As the departure approached, it was as if everything was aligning in the right direction, as if the decision to go had been made by someone else according to a greater plan.
The day we arrived at the village, we were welcomed by the other volunteers who were already there. In their eyes, you could see positivity about what they were experiencing, and so much enthusiasm.
The meeting with the children was wonderful, especially seeing that they remembered the name of Daniela, my friend who had been there the previous year. In the following days, we made ourselves available for various tasks in the village, and I was deeply struck by the figure of the founder and president of the association—a remarkable woman who gives her all for the future of these children.
The impact with the children touched me deeply: I felt inadequate, but their gazes and faces pierced my heart and at the same time expanded it. In their eyes I saw the wound of a dramatic past, but also the light of hope.
When I went with them for a walk outside the village, we held hands: ours were sweaty, theirs perhaps stained with red earth. Yet, every time our hands let go for some reason, they immediately reached out again. It was a need to have someone close. The same happened when we were with them while they were showering and we helped them dress: even the more independent children wanted to be cared for, as if with us they could simply be children again.

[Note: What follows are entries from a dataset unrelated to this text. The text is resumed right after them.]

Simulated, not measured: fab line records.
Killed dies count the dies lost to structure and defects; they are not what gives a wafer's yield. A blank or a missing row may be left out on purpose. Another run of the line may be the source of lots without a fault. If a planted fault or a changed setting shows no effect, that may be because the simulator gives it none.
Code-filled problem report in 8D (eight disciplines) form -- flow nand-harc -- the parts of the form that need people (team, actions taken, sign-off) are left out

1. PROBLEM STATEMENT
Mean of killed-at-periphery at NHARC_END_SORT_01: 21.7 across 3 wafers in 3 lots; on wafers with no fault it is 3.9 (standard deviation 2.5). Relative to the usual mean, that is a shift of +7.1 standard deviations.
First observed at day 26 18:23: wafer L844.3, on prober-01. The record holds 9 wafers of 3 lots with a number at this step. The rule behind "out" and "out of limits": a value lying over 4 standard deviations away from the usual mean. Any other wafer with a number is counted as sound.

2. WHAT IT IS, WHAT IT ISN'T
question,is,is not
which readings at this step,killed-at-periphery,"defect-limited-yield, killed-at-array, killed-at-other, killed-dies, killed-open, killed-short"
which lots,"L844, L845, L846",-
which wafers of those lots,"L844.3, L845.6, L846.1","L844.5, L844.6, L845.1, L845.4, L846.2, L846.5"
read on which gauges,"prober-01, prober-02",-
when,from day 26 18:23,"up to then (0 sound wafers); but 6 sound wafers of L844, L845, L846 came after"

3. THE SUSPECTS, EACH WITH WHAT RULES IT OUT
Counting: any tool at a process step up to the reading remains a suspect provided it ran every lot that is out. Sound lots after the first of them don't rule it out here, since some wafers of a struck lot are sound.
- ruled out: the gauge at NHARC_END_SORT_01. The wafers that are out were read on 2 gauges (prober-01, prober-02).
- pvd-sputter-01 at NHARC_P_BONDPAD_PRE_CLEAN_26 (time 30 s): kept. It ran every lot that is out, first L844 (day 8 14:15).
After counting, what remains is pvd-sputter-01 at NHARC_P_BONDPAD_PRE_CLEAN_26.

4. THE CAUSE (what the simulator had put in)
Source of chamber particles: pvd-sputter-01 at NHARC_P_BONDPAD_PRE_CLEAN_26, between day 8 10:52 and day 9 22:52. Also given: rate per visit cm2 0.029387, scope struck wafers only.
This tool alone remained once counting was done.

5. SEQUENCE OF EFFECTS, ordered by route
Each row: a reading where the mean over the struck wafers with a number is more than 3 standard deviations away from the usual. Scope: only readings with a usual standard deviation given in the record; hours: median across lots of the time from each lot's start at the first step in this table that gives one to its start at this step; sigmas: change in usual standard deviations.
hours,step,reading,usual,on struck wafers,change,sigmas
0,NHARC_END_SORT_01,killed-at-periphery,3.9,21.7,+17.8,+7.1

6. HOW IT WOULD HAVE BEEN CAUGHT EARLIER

The day we went for the visit home, accompanying the children to spend the holidays with their families, my heart was torn apart. Some of them cried because they didn’t want to be left with their families of origin, since they lived in shacks. One particularly lively child was restless on the bus. When we arrived at his home—a hut isolated in the middle of the forest—he detached himself, showing his wildest side. We couldn’t understand a thing because of the language, neither what the father, the uncle, nor a neighbor were saying to the social worker.
After some time, we returned to the bus without the child, but the social worker told us we would come back to pick him up. In that moment, our hearts were lifted. When we returned and picked him up, his face lit up again with a bright smile, and he calmed down.
For me, Africa was like a journey of conversion. It opened my heart, and those children helped me change the way I look at life. I understood that both I and those wonderful children share the same needs, the same heart that goes beyond basic necessities, though it also passes through them. Children have every right to live a dignified life and to be happy.